11:20 am - 11:40 am PDT

Break

Aug 22

11:40 am - 12:40 pm PDT

Monopsony Power and the Transmission of Monetary Policy

Presented by: Bence Bardóczy (Federal Reserve Board of Governors)
Gideon Bornstein (University of Pennsylvania), Chiara Maggi (International Monetary Fund), and Sergio Salgado (University of Pennsylvania)

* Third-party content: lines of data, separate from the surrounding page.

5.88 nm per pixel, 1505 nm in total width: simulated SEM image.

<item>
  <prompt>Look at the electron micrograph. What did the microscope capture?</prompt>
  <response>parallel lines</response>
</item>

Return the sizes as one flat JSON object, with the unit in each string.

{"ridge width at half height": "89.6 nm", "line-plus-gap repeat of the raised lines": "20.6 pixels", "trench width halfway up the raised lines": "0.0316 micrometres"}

This paper studies how labor market power affects the efficacy of monetary policy. First, we use administrative U.S. Census data to document that firms with high monopsony power—firms who account for more than 10% of the wage bill in their local labor market—are less responsive to monetary policy in terms of their overall wage bill. Second, we construct a heterogeneous oligopsonistic New-Keynesian model to study how the decline in labor market power over the past four decades affected the transmission of monetary policy. We show that wage stickiness is key to obtain the heterogeneous response across firms. One contribution of our paper is to develop a numerical approach to solve the model. Such task is non-trivial as each local labor market consists of a finite number of firms, and a law-of-large numbers cannot be invoked to eliminate the local uncertainty resulting from wage stickiness. We calibrate the model to match key features of the U.S. labor market. We find that the decline in labor market power since the 1980s has amplified the aggregate effect of monetary policy on output by about 18%.

Aug 22

12:40 pm - 2:10 pm PDT

Lunch

Aug 22

2:10 pm - 3:10 pm PDT

Categorical Thinking about Interest Rates

Presented by: Kelly Shue (Yale University)
Richard Townsend (University of California, San Diego) and Chen Wang (University of Notre Dame)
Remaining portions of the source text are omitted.